These two arguments do focus on more long-term timeframes and future generations, but they can also fit the short-term. A long-term model will need to change to match future generations, a short-term model will need to change to match individual people or match the individual as they change. If an AI system is acting as a personal assistant, it is better off wanting to make its owner happy than it is just wanting to write their emails, make the shopping list, etc. It needs to be able to update to their preferences, otherwise it will prove obsolete very quickly. If we replace emails with another technology, an AI with the goal to “write professional emails” no longer serves a particularly strong purpose.
Alternatively, a model that does not update to match our preferences, a static model, may be useful for certain purposes when we do not want its purpose to be changed in any case. It could be useful if we feel that human preferences will change in a dangerous way, so we think that perhaps the only reason to go against the current desires held by the model would be a selfish/dangerous desire. There's no way that we could know this for sure, but we could be fairly certain that the only desires for changing the model's action are immoral ones. There are always grey cases, but if the grey cases are minimal, unlikely and present a much lower risk, then we're better focusing on the clearly presented risk.
Dynamic vs static alignment in this sense is entirely situational.
Knowing what you want
Though it appears generally preferable that a model is dynamic in its approach to aligning with human values, the manner in which it does so raises questions. It is beyond the scope of this paper to look particularly deeply into each aspect of this issue, as each would require a complex investigation within itself, but I do outline concerns for this approach to alignment. These are issues largely only faced by dynamic models, as static models do not necessarily have to understand the desires those around them are portraying.

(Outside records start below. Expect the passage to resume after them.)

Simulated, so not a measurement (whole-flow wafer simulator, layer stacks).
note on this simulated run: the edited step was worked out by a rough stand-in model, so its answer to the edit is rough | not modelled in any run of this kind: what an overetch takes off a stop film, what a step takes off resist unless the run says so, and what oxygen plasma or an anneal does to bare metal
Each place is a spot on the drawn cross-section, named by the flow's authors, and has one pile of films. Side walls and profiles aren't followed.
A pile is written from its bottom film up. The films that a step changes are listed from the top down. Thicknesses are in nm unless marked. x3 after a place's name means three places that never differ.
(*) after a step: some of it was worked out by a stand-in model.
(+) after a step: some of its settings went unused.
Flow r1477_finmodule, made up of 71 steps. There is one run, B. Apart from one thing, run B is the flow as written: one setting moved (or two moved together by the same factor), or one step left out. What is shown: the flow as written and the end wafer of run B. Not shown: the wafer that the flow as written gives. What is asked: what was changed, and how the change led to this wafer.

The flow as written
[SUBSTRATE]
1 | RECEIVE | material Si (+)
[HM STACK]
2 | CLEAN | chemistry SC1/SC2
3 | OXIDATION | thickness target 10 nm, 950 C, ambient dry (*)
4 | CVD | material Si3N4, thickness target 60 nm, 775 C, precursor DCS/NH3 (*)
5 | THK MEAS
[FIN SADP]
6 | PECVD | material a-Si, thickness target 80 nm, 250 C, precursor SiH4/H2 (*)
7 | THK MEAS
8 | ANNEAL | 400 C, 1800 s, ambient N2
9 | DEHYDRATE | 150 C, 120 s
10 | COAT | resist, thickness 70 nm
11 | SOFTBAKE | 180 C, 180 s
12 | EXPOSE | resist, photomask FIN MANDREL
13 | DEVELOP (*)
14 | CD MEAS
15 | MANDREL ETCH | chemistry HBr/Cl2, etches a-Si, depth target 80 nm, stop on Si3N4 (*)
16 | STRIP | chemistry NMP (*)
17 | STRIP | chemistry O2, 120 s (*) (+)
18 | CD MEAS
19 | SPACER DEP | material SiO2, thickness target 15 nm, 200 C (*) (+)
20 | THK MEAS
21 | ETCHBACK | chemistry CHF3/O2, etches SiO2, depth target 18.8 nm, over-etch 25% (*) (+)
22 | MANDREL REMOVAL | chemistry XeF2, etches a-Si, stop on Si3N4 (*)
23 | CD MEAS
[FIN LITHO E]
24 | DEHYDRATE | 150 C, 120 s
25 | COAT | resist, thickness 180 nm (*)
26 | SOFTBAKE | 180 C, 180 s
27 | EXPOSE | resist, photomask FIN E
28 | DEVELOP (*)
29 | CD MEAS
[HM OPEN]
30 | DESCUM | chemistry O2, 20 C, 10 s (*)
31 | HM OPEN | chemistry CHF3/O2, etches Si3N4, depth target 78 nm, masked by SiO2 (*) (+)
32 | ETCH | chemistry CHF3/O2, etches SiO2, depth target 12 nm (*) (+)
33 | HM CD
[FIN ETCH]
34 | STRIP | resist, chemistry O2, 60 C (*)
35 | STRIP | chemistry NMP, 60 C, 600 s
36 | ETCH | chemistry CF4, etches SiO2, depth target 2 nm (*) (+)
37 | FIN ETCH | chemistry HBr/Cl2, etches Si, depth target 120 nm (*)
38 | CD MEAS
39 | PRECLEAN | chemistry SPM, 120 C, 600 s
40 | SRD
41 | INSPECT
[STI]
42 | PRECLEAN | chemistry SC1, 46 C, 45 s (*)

For a model to recognise the desires held by an individual in a given moment, as a dynamic model must, you must either tell it what your goals are or it should determine them through other means. For example, a model may be trained to read behavioural signals, speech patterns, neural activity, etc. The former opens the model up to being deceived, it can be lied to without recognising it, and thus may not fulfil its role as well as it ought. A model that can be deceived is also far more open to use by malicious actors. The latter raises questions surrounding privacy, as if a model can infer our desires it likely will have the ability to use this data to further infer other non-cognitive states and beliefs. We would need to implement rules around what information a model has access to, how it may use this information, and limit its ability to share this information with others. It may also be that this is not entirely practically possible.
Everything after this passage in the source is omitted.